I think they'll kiss and make up. But not the version of capitalism that dominates our landscape now. Not big corporate oligarchies focused only on single-bottom-line profits at the expense of the quality of life of those employed by them or living near them. Predatory capitalism will give way to conscious capitalism, and that will look very different. You can see this starting, when even a company with as despicable a social record as Wal-Mart has discovered that bottom-line profits improve dramatically when they design for sustainability, when they bring inexpensive and high quality organic products into the shelves, and when they show corporate caring in the aftermath of Katrina. Wal-Mart had selfish reasons for making these evolutions, but as this stuff is implemented, the corporate culture will inevitably change. Sooner or later, there will be enough pressure from within the company, as well as its customers, that you'll see far greater shifts. Taking it to its logical extreme, you might see Wal-Mart becoming a champion of ending sweatshops, even though the company currently is a major beneficiary of those working conditions.

How many folks have signed the Business Ethics Pledge? How do you measure its impact or success?

The number of signers is very small. But I do believe in the "hundredth monkey" idea that you can seed change in a society with a small number of people. My original goal was 25,000 signatures, and the Pledge is a long way from that. However, I have seen the ideas of the Pledge begin to percolate through society. I started the Pledge in 2004. I see tremendous difference in society's consciousness from 2003, when I released Principled Profit (my first book on this topic), and today, as the new book comes out. Everybody talks about carbon footprint, there are dozens of popular websites addressing both the environment and ethics, the Copenhagen summit was in mainstream US news...I like to think the Pledge and PrinProfit had at least a little bit to do with this enormous seismic shift.

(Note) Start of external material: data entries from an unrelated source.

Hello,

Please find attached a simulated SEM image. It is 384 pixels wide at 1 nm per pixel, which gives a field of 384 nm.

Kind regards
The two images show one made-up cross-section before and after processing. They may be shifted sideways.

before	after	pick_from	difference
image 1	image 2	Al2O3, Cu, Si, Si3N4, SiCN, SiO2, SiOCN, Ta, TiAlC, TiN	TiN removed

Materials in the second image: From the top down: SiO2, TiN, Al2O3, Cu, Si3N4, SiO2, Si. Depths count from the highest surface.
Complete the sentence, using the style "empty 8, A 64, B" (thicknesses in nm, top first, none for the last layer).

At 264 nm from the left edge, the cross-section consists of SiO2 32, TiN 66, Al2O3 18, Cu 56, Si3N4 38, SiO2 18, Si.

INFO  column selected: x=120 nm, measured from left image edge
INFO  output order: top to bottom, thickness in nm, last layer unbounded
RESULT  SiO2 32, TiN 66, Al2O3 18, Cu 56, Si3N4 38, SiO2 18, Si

Why the "frugalist" moniker, Shel?

The first online brand I developed was "the king of frugal fun," back when I was actively promoting my 1995 book (now an e-book), The Penny-Pinching Hedonist: How to Live Like Royalty With a Peasant's Pocketbook. I've always seen frugality as linked with Green and ethical stances: if you live more lightly on the earth, it's cheaper. If you spend less, in many cases you're also living more lightly--such as buying used or using a smaller vehicle or sharing a large purchase. I'm fully aware that it's possible to be cheap in unethical ways too, but I'm here to tell you there are plenty of ways to be frugal that are very much a part of the Green lifestyle.

Your new book, Guerrilla Marketing Goes Green: Winning Strategies to Improve Your Profits and Your Planet (co-authored with Jay Conrad Levinson), deals with honesty, integrity, and a commitment to environmental sustainability are important-but market share is often the wrong metric entirely...that long-term relationships are better than a one-time sale...and that competitors can be among your best allies. Give us some examples from your "putting people first" paradigm shift.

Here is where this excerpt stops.